In a victory for teachers unions, which have faced decertification efforts in Wisconsin and Ohio, the package preserves the right to strike in Chicago and the suburbs. But it imposes a requirement that school boards and unions take longer to negotiate and publicly disclose their bargaining positions before a strike can be launched.
In Chicago, where there hasn’t been a teachers strike since 1987, no strikes could occur until as long as four months after a special arbitration panel takes up the dispute — and then, only if the Chicago Teachers Union has given a 10-day notice of a strike and has 75 percent of its bargaining unit members agree to it.
Currently, a strike only requires a simple majority vote.

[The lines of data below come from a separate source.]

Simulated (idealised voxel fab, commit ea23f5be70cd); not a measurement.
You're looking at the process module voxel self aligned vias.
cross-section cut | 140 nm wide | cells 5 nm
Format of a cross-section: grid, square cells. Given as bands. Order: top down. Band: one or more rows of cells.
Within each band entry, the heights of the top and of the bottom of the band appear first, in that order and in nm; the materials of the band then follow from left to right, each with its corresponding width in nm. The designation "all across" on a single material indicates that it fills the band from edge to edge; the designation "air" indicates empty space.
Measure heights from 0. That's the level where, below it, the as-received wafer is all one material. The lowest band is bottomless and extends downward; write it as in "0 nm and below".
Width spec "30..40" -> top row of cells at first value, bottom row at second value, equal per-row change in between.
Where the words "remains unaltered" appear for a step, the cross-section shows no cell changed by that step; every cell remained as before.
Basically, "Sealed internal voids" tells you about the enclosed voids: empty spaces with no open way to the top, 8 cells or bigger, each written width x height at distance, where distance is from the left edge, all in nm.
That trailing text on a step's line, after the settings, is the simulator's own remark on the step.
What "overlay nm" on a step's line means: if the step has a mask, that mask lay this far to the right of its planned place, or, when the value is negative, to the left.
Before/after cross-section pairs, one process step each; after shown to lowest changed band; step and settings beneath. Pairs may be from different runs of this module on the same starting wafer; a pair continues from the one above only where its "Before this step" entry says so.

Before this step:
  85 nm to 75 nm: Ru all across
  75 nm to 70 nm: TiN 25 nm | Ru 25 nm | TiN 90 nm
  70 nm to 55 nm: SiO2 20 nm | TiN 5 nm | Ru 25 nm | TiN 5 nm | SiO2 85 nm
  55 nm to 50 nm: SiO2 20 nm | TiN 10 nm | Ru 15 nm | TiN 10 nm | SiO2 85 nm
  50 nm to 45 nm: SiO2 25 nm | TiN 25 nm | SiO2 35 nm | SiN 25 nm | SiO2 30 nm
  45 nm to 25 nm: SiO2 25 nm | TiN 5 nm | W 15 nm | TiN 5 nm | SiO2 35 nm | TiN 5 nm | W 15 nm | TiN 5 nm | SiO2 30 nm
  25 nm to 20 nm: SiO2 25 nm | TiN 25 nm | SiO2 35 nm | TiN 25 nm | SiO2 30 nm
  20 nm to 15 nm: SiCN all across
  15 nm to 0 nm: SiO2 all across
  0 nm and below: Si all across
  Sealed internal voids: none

“I think Illinois will have a landmark piece of legislation that could serve as a role model for other states that you can do this without taking a meat ax to the rights of public employees,” said Kenneth Swanson, president of the Illinois Education Association.
However, CTU President Karen Lewis said she was “furious’’ about an 11th-hour attempt to scuttle the bill because it preserved the CTU’s right to strike. As a result, Lewis said, she felt the bill had more to do with some groups trying to “destroy the CTU’’ than trying to push “real education reform.’’
“They wanted to take away our right to strike,’’ Lewis said. “We absolutely refused that.’’ The unions also were able to secure a “fairer” dismissal process, which leaves the decision on whether an unsatisfactorily-rated teacher has actually improved to someone other than the principal who issued the initial evaluation, Lewis said.
Lightford’s legislation also would empower the Chicago Board of Education to lengthen the school day or school year unilaterally, which it cannot do now. The CTU would retain the right to collectively bargain over pay and benefits for its members being in the classroom longer.
Regarding tenure — something critics say can mean lifetime job security for teachers under current law — beginning teachers would have to earn “proficient” or “excellent” teacher evaluations during two of the final three years of their four-year probationary period before they’re qualified to receive tenure. Now, teachers gain tenure after four years unless a district opts not to renew their contracts.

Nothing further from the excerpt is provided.